I wish you both the best.
by cape lady Sat Apr 13, 2013 8:26 am
Thank you for the advice. I hope michael dudley is done with me now. He call again last night and asked for the money again. He said if he didn't get the document needed for the job that he couldn't get the job in Fl but that he would have to take the one in Iraq or Afghanistan. He asked me if I wanted him to go there to get killed. I told him that he could cry and beg all he wanted but I was not sending money. After a few more minutes he hung up. Knowing what he was doing, I was almost laughing at some of the things he was saying as he tried to convince me to send it to him. Thanks to you and this site I was saved from loosing money to this scum.
Whenever I start writing to someone on a dating site I google them and go to other sites to check them out. I couldn't find anything at first but when I check (after he sounded more and more to good to be true) back this site and your message about him came up. Thank you and hopefully you can convince your mother. If I can be of help let me know.

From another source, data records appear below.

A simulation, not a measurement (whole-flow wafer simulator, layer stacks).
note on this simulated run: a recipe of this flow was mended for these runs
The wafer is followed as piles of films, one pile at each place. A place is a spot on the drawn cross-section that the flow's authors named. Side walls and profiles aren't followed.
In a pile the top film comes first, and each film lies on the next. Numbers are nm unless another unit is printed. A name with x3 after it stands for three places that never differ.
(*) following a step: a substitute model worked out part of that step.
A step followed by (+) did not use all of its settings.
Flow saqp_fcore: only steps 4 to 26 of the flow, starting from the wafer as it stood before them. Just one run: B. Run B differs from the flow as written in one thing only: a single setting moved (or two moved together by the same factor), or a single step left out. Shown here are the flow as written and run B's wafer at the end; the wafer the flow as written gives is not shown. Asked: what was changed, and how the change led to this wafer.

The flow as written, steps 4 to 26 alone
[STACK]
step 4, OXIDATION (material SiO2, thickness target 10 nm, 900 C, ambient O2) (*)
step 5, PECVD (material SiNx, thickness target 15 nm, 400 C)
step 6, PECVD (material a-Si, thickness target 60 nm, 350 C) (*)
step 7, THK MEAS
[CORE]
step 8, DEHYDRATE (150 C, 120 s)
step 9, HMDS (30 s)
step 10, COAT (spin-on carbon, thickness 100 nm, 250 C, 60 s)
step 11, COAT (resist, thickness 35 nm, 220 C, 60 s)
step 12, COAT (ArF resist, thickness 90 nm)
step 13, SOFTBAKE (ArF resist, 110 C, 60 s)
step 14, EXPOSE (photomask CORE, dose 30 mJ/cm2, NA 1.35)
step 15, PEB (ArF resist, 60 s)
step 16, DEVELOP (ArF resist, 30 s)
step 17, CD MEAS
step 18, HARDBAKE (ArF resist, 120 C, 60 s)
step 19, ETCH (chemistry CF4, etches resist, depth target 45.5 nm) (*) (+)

by MomsBeenScammed Sat Apr 13, 2013 10:45 am
Thanks to both of you! I am hoping seeing that this man is doing this to others mom will understand that he is scum.

junren71 thanks so much for your post. This really helps me to better understand why mom is still communicating with Daniel Antoni after 9 months of his lies and broken promises. She has given him her life savings but continues to talk to him. Now she is involved with this Michael Dudley...she seems to lean towards this type of person. Your discription of "Stockholm Syndrome" seems to be so true!